Video screenshot by Amanda Kooser/CNET

Hives and Cicadas. It might sound like NASA is getting into entomology, but it's actually taking a new set of drones for a test run. 

NASA's Langley Research Center released a video last week showing four large drones (called Hives) releasing over 100 smaller drones known as Cicadas at the Beaver Dam Airpark in Virginia.

Cicada, developed by the US Naval Research Laboratory, stands for "Close-in Covert Autonomous Disposable Aircraft." You can nestle one of these small drones in the palm of your hand. 

"Cicada is a concept for a low-cost, GPS-guided, micro disposable air vehicle that can be deployed in large numbers to 'seed' an area with miniature electronic payloads," the Navy said

The Cicadas are mounted on the underside of a Hive drone and then released on demand with a mechanical switch.  

While the military is looking at how these small drones could be deployed in hostile territories, NASA is looking into their usefulness as tools for meteorologists.

The NASA-tested drones come equipped with temperature, air pressure and wind-speed sensors. The drones could one day be dropped through clouds or storm systems to gather detailed data during their descents. 

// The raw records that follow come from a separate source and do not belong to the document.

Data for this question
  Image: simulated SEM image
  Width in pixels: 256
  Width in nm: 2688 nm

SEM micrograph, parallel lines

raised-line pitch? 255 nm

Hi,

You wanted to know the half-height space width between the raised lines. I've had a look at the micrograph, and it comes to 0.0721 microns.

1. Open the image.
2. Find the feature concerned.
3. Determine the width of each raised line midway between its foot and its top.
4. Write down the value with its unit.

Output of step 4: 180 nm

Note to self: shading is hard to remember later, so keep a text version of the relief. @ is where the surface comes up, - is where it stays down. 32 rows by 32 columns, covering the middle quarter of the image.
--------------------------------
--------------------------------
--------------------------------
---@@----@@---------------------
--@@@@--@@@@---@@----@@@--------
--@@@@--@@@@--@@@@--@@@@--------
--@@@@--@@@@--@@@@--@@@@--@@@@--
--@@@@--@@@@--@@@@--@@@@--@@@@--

Langley Research Center declared the test a success. The Cicadas aren't the only dainty flying machines NASA is interested in. The space agency is also investigating Marsbees, robotic bees that could help rovers better explore Mars.

Swarming autonomous airborne drones may sound like something you'd see in a sci-fi apocalypse setting, but the Cicadas could one day be a silver lining in the clouds, giving us a valuable inside look at storm systems.